States have played a critical role in U.S. climate policy. The federal government is now supporting that role with federal funding for states. In the meantime, a number of states have moved a step further in plans to phase out gas and diesel vehicles. Two key states have ramped up their plans for carbon neutrality, while offshore wind made a big step forward in the Midwest, of all places.
The first of these developments is federal support for states. The Infrastructure Investment and Jobs Act provides $5 billion in funding for states to help develop a national EV charging network. Last month, the Department of Energy solicited applications from states to develop clean energy projects. Funding is available by state: California can apply for $30 million; Texas is eligible for up to $33 million; and New York could see about $17 million.
The Inflation Reduction Act provides another important source of state funding. A key provision (IRA § 60114) appropriates $250 million to support emission reduction planning by state governments. This is especially important for smaller states that want to decarbonize but may not have the resources for the kind of scoping plan that a state like California can afford. The possibility of snagging some of this funding may also help nudge some lagging states to think seriously about cutting carbon emissions.
Another development with multi-state implications involves electric vehicles. Under the Clean Air Act, California has the unique ability to set its own standards for tailpipe emissions from new vehicles, including greenhouse gases. Other states can then piggyback on California’s efforts. California has now adopted a rule phasing out gas and diesel vehicles by 2035. There are some aggressive milestone requirements: 35 percent of new vehicles must be electric by 2026 and 68 percent in 2030. Washington State, Massachusetts, and Virginia are all legally committed to follow the California standard. Oregon seems likely to do so soon. New York has a similar goal but apparently no specific mandate yet in place.

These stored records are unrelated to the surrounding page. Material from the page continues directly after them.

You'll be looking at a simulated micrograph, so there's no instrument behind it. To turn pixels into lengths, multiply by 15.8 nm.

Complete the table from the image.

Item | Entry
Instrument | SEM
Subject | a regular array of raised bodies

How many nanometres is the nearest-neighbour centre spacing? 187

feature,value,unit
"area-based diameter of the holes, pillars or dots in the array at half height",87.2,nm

There’ve been some other major developments in California. Last week, the legislature passed a major package of laws pushed by Governor Gavin Newsome, including measures that will require the state to become carbon-neutral by 2045, produce 90 percent of its electricity from clean sources by 2035, create safety zones around oil wells near homes, and draft rules for carbon capture technology. Part of the package was a measure to keep the Diablo Canyon nuclear plant open longer before phasing it out.
In the meantime, a California agency has set goals of generating five gigawatts from offshore wind by 2030 and twenty-five gigawatts by 2045. Halfway across the country, offshore wind got another boost from an Ohio Supreme Court decision that upheld a permit for what could be North America’s first freshwater wind farm on one of the Great Lakes.
On the East Coast, Massachusetts’s GOP governor, Charlie Baker, approved sweeping climate legislation that will help the state meet its net zero by 2050 target. The legislation directs investment toward renewables, the power grid, and stationary storage. Notably, the legislation will allow ten municipalities to ban natural gas use in new buildings. The law also includes funding for offshore wind energy and electricity grid improvements, as well as incentives for electric vehicles and appliances.
I predict that we’ll see a wave of legislation and agency regulation at the state level, sparked by federal legislation. It’s not just the direct funding for state governments that makes me think this. It’s also the fact that the Infrastructure Investment and Jobs Act and the IRA will lower the cost of cutting carbon emissions for firms and consumers. That’s going to make it feasible for state regulators to be a lot more aggressive.